Opus makes a compelling case that the current valuation metrics, such as a P/E of 26.9x and EV/EBITDA of 14.1x, are overly optimistic for a company facing a -7.9% earnings CAGR and a ROIC of just 4.6%. I concur with his assessment that these valuations are more suitable for a growing compounder rather than a business stuck in a cyclical downturn with underwhelming returns. Where I diverge slightly is in Opus's assertion that the market's expectations of a "48.9% FCF growth" are exaggerated. While the market may indeed overestimate immediate growth potential, the notion that expansion into new markets can dilute ROIC further is critical, as these new stores may not mirror the success of prior expansions.
I align with Opus on the critique of the "Market Headwinds / value-destructive expansion" narrative. While the operating cash flow of $382 million and a solid cash position of $249 million depict a stable financial footing, the significant capex of $318 million indicates a continuous reliance on cash to fuel expansion. This doesn't directly equate to value destruction, but it does signal a strategic risk if these investments fail to yield expected returns. Additionally, while the narrative of Floor & Decor as a "durable category killer" holds some weight due to its specialization and assortment depth, the competitive landscape with big-box retailers remains a formidable challenge.
A skeptic might argue that the current downturn in the housing market, paired with rising interest rates, has unduly punished Floor & Decor's valuation. They might propose that a recovery in housing demand could rapidly improve sales and margins, thus validating the company's aggressive expansion strategy. However, this remains speculative, as the timing of any market recovery is uncertain, and the ongoing capital expenditures could become burdensome if market conditions don't improve promptly.
Advanced Analysis Forensic deep-dive · two lenses
The two lenses are telling a coherent story and I'm going to respect both. The -10 quality score says this is a real business: clean accruals, 1.89x OCF/NI, no dilution, insiders buying small lots in the open market — I don't need to question whether the earnings are honest or the model works. But the -67 value score is right that at $49.74 I'm underwriting three things at once — a housing turn, a 400bp margin recovery, and continued warehouse unit growth — with $1.74B of net debt and FCF down 75% in two years as my starting point. That's not margin of safety, that's a stack of hopes priced in.

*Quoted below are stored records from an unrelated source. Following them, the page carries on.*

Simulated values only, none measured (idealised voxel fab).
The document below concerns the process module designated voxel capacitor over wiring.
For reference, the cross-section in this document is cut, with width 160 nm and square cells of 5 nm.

My play: this goes on the watchlist with a hard discipline. No starter here at $49.74 — I'm not paying up for a recovery I can't yet see in the print. I begin nibbling around $40 (roughly 0.5% position), scale to a real starter (1.5-2%) in the high $30s where the value lens says it actually gets interesting, and would build toward a full 3-4% position only if I get a panic flush into the low $30s OR I see two consecutive quarters of comp inflection and gross margin stabilization. What flips me aggressive earlier: gross margin clawing back above 42% with op margin showing sequential expansion, or a meaningful insider buy cluster (not the $373K token buys — real size). What keeps me on the sidelines: another leg down in comps, GM staying sub-41%, or any incremental leverage. Good business, wrong price — and I have the luxury of waiting for the price to come to me.
Floor & Decor is a mature specialty retailer that has grown revenue from $3.43B (2021) to $4.68B (2025), a ~8% CAGR, while expanding store count. Earnings quality is genuinely good: OCF/NI of 1.89x, negative accruals (-3.8% of assets), Beneish M of -2.75, and a clean dilution profile (diluted share CAGR 0.2%, SBC just 0.6% of revenue). There is no evidence of accounting manipulation or per-share value erosion through issuance — that is rare and a real positive.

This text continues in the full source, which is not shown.